From mboxrd@z Thu Jan  1 00:00:00 1970
Return-Path: <linux-kernel-owner@vger.kernel.org>
Received: (majordomo@vger.kernel.org) by vger.kernel.org via listexpand
	id S1757541Ab2GLACe (ORCPT <rfc822;w@1wt.eu>);
	Wed, 11 Jul 2012 20:02:34 -0400
Received: from mail-vc0-f174.google.com ([209.85.220.174]:57590 "EHLO
	mail-vc0-f174.google.com" rhost-flags-OK-OK-OK-OK) by vger.kernel.org
	with ESMTP id S1754477Ab2GLACc (ORCPT
	<rfc822;linux-kernel@vger.kernel.org>);
	Wed, 11 Jul 2012 20:02:32 -0400
MIME-Version: 1.0
In-Reply-To: <1341431285.19870.15.camel@laptop>
References: <20120628022413.30496.32798.stgit@kitami.mtv.corp.google.com>
 <20120628022414.30496.11931.stgit@kitami.mtv.corp.google.com> <1341431285.19870.15.camel@laptop>
From: Paul Turner <pjt@google.com>
Date: Wed, 11 Jul 2012 17:02:01 -0700
Message-ID: <CAPM31R+JdOUpFCtxj79Z9srDQ8MPSqCSecQEHXdHfz8T4DqB8A@mail.gmail.com>
Subject: Re: [PATCH 09/16] sched: normalize tg load contributions against
 runnable time
To: Peter Zijlstra <a.p.zijlstra@chello.nl>
Cc: linux-kernel@vger.kernel.org, Venki Pallipadi <venki@google.com>,
        Srivatsa Vaddagiri <vatsa@in.ibm.com>,
        Vincent Guittot <vincent.guittot@linaro.org>,
        Nikunj A Dadhania <nikunj@linux.vnet.ibm.com>,
        Mike Galbraith <efault@gmx.de>,
        Kamalesh Babulal <kamalesh@linux.vnet.ibm.com>,
        Ben Segall <bsegall@google.com>, Ingo Molnar <mingo@elte.hu>,
        "Paul E. McKenney" <paulmck@linux.vnet.ibm.com>,
        Morten Rasmussen <Morten.Rasmussen@arm.com>,
        Vaidyanathan Srinivasan <svaidy@linux.vnet.ibm.com>
Content-Type: text/plain; charset=ISO-8859-1
X-System-Of-Record: true
Sender: linux-kernel-owner@vger.kernel.org
List-ID: <linux-kernel.vger.kernel.org>
X-Mailing-List: linux-kernel@vger.kernel.org

On Wed, Jul 4, 2012 at 12:48 PM, Peter Zijlstra <a.p.zijlstra@chello.nl> wrote:
>
> On Wed, 2012-06-27 at 19:24 -0700, Paul Turner wrote:
> > Entities of equal weight should receive equitable distribution of cpu time.
> > This is challenging in the case of a task_group's shares as execution may be
> > occurring on multiple cpus simultaneously.
> >
> > To handle this we divide up the shares into weights proportionate with the load
> > on each cfs_rq.  This does not however, account for the fact that the sum of
> > the parts may be less than one cpu and so we need to normalize:
> >   load(tg) = min(runnable_avg(tg), 1) * tg->shares
> > Where runnable_avg is the aggregate time in which the task_group had runnable
> > children.
>
> I remember we had a bit of a discussion on this last time, I thought you
> were going to convince me this approximation was 'right'.


I thought I had :-)

Here's what I wrote previously:

"""
So, as an estimate it has the nice property that it's always a lower
bound on the true value.

Consider the two cases for runnable contributions across a pair of cpus:

Either they are disjoint by wall time, in which case they would have
accounted for the same amount were they actually on the same cpu.
Or they overlap, in which case that over-lap period would be an
additional run-delay incurred on one of them.

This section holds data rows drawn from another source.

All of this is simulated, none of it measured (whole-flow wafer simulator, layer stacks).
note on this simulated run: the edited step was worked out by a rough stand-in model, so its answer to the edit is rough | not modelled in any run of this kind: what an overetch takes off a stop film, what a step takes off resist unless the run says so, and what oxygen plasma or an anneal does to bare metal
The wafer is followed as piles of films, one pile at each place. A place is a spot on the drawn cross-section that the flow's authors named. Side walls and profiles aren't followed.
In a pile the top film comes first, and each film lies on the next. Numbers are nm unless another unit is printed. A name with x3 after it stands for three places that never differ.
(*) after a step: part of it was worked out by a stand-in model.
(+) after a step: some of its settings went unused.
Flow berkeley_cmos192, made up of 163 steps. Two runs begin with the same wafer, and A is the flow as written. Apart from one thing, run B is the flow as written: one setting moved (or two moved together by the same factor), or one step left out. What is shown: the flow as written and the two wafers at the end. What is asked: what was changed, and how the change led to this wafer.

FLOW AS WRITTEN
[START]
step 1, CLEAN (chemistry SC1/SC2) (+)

Then, the maximum amount we understate for a given overlap is n(n+1)/2
* k where k is the the width of the overlap and n is the number of
cpus we over-lapped on.

But then, n is bounded by num_cpus -- so on a small machine our error
is bounded (e.g. we can be no more than 1/3 less than true on 2
cpus). On a larger machine this term can be larger, however, if k is
of consequential size we know we accounted at least n*k so we're still
going to approach the ceiling of 1 very quickly at which point it
doesn't matter that we under-estimated. The flip side on a larger
machine is that if k is of inconsequential size then n*2 * k is still
tiny relative to the size of the machine and the accuracy of the
approximation matters less.
"""

I approach it from a slightly different angle, nonetheless, it's
coherent with your analysis in your next reply.

What I forgot to do here was add the comments to this effect.  Will do.


>
>
> Care to still do so.. the rationale used should at least live in a
> comment somewhere, otherwise someone will go silly trying to understand
> things later on.
>